Policy —

Stop innovating, please: Kaleidescape loses DVD ripping case

Kaleidescape, maker of a high-end streaming media server, has lost a court …

Kaleidescape M500 Player and the M300 Player
Kaleidescape M500 Player and the M300 Player

A California judge ruled last week that Kaleidescape, the company behind a line of high-end home media servers, violated the terms of its DVD licensing agreement by allowing consumers to rip DVDs.  

The DVD Copy Control Association sets rules that all manufacturers of DVD players must follow. The organization objected to the DVD-ripping functionality of Kaleidescape's products and went to court to force them off the market. On Thursday, Judge William Monahan issued a broad injuncton barring Kaleidescape from selling its DVD-streaming products.

The case is a useful reminder that, thanks to the Digital Millennium Copyright Act, major content companies continue to enjoy veto power over the design of digital media devices. Include a digital lock in your spec and the DMCA keeps anyone from bypassing it, even if the intended use might well be legal. Hollywood is using this power to prevent "DVD jukebox" products from reaching consumers.

Just as iTunes allows users to rip their CDs to their hard drives for later playback on a variety of devices, so Kaleidescape's DVD products allow users to rip their DVD collections and later stream them to a variety of devices around their homes. But Kaleidescape faces a challenge Apple did not: DVDs are encrypted and the DMCA, passed in 1998, gives Hollywood the legal power to prohibit firms from "circumventing" copy protection. The DVD CCA, which is run by a coalition of Hollywood studios and major technology companies, uses this power to control the manufacturing of DVD players.

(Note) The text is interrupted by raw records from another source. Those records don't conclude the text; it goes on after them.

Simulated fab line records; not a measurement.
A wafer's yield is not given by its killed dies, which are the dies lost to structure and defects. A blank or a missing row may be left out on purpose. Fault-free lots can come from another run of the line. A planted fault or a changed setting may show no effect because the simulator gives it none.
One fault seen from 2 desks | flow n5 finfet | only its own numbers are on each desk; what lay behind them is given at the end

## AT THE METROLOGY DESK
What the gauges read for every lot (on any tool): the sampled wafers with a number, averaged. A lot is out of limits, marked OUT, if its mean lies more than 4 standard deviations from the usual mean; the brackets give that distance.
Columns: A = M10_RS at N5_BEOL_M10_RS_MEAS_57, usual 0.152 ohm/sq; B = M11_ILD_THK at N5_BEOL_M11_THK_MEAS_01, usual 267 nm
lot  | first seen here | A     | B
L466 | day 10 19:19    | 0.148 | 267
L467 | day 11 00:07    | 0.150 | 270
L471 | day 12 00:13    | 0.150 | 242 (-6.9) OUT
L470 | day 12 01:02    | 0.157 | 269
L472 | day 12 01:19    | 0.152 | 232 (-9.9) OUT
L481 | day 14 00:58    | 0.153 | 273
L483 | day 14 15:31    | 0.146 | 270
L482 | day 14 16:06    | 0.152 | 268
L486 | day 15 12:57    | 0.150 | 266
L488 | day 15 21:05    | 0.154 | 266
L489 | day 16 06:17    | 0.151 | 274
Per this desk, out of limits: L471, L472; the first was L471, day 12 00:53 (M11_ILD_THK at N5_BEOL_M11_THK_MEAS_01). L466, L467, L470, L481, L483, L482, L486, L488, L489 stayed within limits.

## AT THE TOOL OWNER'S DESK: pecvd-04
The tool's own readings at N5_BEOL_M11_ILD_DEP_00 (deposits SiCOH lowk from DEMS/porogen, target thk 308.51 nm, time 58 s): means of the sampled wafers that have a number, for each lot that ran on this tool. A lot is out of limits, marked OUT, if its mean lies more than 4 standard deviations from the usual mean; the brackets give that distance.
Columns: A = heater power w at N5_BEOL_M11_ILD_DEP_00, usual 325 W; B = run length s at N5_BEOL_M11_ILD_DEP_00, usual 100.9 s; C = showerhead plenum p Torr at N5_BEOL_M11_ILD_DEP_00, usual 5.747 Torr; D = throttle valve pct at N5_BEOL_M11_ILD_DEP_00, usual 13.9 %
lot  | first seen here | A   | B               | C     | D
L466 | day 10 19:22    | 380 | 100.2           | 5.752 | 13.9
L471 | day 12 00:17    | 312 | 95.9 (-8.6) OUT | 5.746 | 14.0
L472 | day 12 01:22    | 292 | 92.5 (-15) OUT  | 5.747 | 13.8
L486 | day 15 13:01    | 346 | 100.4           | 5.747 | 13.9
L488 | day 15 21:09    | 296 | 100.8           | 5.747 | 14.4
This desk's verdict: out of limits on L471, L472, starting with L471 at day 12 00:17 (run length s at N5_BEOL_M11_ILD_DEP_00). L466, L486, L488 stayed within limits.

To get permission, firms must comply with an elaborate set of technical requirements. The exact rules are secret, but the licensing regime likely explains the widespread adoption of misfeatures like region coding and unskippable commercials. Anyone who makes a DVD player without the DVD CCA's blessing to decrypt the discs (and, therefore, without following its many rules) could be found guilty of "trafficking" in a circumvention device, a felony that can lead to fines of up to a million dollars and up to 10 years in prison.

Irreparable harm

Kaleidescape says it has tried to follow the rules, signing the DVD CCA's licensing agreement and complying with at least the spirit (and, they've claimed, the letter) of the rules. Ripped content is stored in an encrypted format on the Kaleidescape hard drive to prevent further copying. Kaleidescape products don't allow users to download infringing content from the Internet, and they attempt to detect rented DVDs and block them from being copied.

Indeed, the DVD CCA conceded at trial that it "does not possess knowledge of evidence of any harm that any movie studio, content provider, or other person or entity has suffered or may suffer" from the manufacture of Kaleidescape's products.

Nevertheless, Judge Monahan ruled that Kaleidescape had failed to follow the rules of the DVD CCA's licensing regime, and as a consequence had done irreparable harm to the integrity of that regime. 

"An unaddressed breach of the License Agreement would likely beget follow-on breaches," he wrote. This would undermine "'the very reason' for DVD CCA's existence, which is to ensure that every CSS licensee plays by uniform rules." In other words, allowing Kaleidescape to innovate would be unfair to other licensees that produce spec-compliant DVD players.

Kaleidescape isn't the only DVD jukebox product that has been forced off the market by the DVD CCA. In 2009, RealNetworks lost a court battle against the DVD CCA, which forced Real to scrap its RealDVD software. Judge Monahan cited the Real case as a precedent in his opinion.

Level playing field

The contrast between the evolution of the music and movie markets is striking. In 1997, the recording industry tried to stop the release of the the Diamond Rio, one of the first MP3 players. But because the DMCA wasn't yet on the books, and because CDs didn't contain copy protection, the industry didn't have a legal leg to stand on. (They sued under a law that only applied to "recording devices"; the Rio could not record.) Diamond was allowed to bring the Rio to market, and the case paved the way for the iPod to transform the music marketplace.

Today, firms that produce digital music devices have broad freedom to add new features without getting the approval of the recording industry. In contrast, Hollywood tightly controls the design of digital video devices. The Blu-ray version of Kaleidescape's product is designed to include a "disc vault" that can hold 320 discs at a time, but thanks to Hollywood's concerns, it won't play a disc unless the disc is physically in the machine. That's better than nothing, but it makes Kaleidescape-type products unnecessarily expensive, and it precludes useful functions like the ability to sync video with mobile devices.

Kaleidescape CEO Michael Malcolm speculates that the DVD CCA's hostility to his product is due to the fact that "large consumer electronics companies in Japan and the big computer companies in the USA, on the board of the DVD CCA, are afraid that Kaleidescape is building a better way to enjoy DVDs and Blu-ray Discs than they are. Imagine a world where Apple wasn't allowed to build the iPod because Sony wanted a 'level playing field' for the Walkman."